Safety First: Know Your Rights as You Prepare to Protest

Safety First: Know Your Rights as You Prepare to Protest

( – The American people have been protesting since before they were Americans. When the country was founded, and the Bill of Rights was created, it was natural that the Founding Fathers made sure that it was a protected right.

Although protesting is supposed to be protected, it has led to a number of clashes between demonstrators and authorities. There are steps everyone can take to make sure they avoid a messy situation.

What Does The First Amendment Protect?

The First Amendment allows everyone in America to peacefully assemble and express their views. That doesn’t mean that every demonstration will be treated equally, however. Law enforcement authorities and government officials are allowed to place restrictions on protests.

Where Can You Protest?

According to the American Civil Liberties Union (ACLU), individuals who are attending protests have the strongest rights when they are on what’s known as “traditional public forums.” That means when they are at parks, on sidewalks, or places of that nature. They also generally have the right to air grievances in front of government buildings or public property as long as they aren’t interfering with the business the property was designated for or blocking access.

For example, Americans are allowed to protest in front of Congress on Capitol Hill, but they aren’t permitted to enter a lawmaker’s office and stage a sit-in. They can also protest on the sidewalks surrounding the complex but aren’t allowed to block roads.

Stay Off Private Property Without Permission

Protesters do not have the right to enter the private property of a business or individual and begin a demonstration. That can lead to an arrest or a deadly conflict.

Photos and Video

Protesters are allowed to photograph anything they see in plain view if they are lawfully present at a location. They never need permission to photograph or take videos of the police or other public officials if they are in a public space. If a protester is on private property, then the property owner has the right to set the rules.

Peaceful Is the Key Word

Although Americans have the right to assemble, they don’t have the right to cause violence. Assault and causing property damage are not legal forms of protest and can result in arrest.

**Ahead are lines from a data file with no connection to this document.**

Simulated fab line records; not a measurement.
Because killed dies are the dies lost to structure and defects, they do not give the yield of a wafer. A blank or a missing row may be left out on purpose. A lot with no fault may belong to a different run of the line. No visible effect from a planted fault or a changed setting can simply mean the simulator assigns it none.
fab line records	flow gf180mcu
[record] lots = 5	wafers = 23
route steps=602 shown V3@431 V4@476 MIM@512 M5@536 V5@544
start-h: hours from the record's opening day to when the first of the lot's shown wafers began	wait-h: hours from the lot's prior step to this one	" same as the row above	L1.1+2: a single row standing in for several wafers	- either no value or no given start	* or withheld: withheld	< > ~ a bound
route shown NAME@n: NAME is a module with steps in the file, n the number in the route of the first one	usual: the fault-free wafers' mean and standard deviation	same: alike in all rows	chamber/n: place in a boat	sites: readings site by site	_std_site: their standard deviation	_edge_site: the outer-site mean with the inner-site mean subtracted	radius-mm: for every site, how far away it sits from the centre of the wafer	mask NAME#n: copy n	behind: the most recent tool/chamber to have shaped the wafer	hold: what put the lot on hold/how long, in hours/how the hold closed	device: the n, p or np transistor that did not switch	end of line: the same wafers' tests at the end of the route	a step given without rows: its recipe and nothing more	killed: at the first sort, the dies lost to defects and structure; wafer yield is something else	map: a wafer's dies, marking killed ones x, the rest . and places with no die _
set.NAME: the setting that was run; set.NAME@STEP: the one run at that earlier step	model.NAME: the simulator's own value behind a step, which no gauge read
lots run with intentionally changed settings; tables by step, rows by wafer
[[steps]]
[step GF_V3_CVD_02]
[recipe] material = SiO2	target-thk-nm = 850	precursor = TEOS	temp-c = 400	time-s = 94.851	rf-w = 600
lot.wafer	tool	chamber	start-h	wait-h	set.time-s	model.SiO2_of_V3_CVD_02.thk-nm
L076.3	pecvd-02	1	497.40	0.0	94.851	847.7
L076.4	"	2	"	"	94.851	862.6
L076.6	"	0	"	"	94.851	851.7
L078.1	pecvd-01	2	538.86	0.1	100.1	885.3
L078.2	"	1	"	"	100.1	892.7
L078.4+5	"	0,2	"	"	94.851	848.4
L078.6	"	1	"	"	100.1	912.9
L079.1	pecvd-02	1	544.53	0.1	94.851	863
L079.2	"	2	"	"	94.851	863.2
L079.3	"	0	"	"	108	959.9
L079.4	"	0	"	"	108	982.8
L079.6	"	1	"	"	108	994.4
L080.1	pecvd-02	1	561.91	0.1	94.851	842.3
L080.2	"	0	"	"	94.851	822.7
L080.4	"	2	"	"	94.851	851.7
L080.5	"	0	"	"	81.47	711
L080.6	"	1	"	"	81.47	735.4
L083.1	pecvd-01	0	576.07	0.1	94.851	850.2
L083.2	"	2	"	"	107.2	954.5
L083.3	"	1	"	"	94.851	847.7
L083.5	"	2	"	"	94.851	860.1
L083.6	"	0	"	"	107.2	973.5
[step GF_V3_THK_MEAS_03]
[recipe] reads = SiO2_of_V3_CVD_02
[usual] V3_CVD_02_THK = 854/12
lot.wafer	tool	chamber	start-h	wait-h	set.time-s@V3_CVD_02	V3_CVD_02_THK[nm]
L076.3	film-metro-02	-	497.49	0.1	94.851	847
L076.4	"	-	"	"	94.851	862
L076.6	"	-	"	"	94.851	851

What To Do if Your Rights Are Violated

If a protester believes a law enforcement officer has prevented them from peacefully protesting, they should write down everything they remember. That includes the officer’s name, patrol car number, badge number, and the department they work for.

The protester should also see if anyone witnessed the incident and get their information. They should also take pictures if they suffered any injuries. They can file a complaint with the agency’s internal affairs division or contact a lawyer for more options.